Walton Ford, whose Tigers of Wrath exhibit at the Brooklyn Museum blew me away last year is an artist I always keep an eye out for in Time Out or New York Magazine. Seeing his humongous odd Audubon paintings in person is extraordinary. Even a small, intimate show like the recently closed show at Paul Kasmin Gallery which consisted of two rooms with three epic paintings in each, is overwhelmingly beautiful.
The first painting to catch your eye is of two dwarf emus fighting with a country estate in the background. Like all his paintings, the brush stroke details are mesmerizing, in this particular case, the blood dripping from the emu's talons.
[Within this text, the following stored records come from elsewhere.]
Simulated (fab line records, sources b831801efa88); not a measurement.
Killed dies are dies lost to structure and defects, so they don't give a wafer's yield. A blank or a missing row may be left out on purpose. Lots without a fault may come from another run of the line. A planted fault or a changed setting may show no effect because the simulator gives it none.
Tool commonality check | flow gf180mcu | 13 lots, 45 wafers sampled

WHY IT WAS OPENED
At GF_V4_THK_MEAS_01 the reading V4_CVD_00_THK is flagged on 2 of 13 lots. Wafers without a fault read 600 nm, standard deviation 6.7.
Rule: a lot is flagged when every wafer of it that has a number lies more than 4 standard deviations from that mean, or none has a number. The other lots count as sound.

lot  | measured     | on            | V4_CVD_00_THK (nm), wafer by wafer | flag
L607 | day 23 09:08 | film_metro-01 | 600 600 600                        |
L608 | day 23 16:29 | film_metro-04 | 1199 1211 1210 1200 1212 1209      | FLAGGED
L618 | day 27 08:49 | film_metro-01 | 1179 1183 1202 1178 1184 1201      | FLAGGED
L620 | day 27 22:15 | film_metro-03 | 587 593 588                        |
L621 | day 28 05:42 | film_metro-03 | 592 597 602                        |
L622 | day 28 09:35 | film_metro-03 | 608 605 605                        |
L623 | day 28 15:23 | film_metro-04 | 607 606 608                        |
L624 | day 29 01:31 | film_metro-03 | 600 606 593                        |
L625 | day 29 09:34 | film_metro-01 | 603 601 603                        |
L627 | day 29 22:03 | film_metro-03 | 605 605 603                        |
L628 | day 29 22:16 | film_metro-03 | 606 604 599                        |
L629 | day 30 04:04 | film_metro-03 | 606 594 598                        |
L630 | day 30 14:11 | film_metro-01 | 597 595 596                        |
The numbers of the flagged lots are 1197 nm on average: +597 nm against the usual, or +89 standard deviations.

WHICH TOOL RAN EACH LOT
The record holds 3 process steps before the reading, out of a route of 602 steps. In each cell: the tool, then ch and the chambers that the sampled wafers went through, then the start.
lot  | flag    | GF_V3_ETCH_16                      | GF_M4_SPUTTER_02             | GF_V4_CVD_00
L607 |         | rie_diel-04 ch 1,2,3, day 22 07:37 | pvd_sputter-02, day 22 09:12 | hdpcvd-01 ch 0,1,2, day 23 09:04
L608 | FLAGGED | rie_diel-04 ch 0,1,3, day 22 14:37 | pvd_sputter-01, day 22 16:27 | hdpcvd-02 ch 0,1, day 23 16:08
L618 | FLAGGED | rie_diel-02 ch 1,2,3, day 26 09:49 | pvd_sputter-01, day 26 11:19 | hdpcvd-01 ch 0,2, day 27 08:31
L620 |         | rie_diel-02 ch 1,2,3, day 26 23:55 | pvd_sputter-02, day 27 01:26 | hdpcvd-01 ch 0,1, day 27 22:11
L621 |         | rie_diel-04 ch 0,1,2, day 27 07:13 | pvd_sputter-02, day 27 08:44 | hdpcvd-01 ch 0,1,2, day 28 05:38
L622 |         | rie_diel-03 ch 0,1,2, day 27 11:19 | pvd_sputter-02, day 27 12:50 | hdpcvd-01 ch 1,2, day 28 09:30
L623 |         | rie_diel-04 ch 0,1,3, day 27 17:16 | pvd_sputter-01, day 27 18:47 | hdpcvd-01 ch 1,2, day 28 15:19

In the same room hangs the fantastic triptych titled Loss of the Lisbon Rhinoceros, where a giant scaly rhino fights with the elements in a sinking ship. In the next room another triptych portrays a German bison in a snowy field. A pastel, but eerie sunset colors the far background with bones and torturous looking posts dotting the scene.
My most favorite painting is Scipio and the Bear, a dreamlike painting that at first seems to depict three bears flying though the air. On closer inspection, the narrative become clear. The bears, rather than flying are actually being hunted and have climbed a tree in an attempt to escape, but the hunters have set the tree aflame. Breathtaking.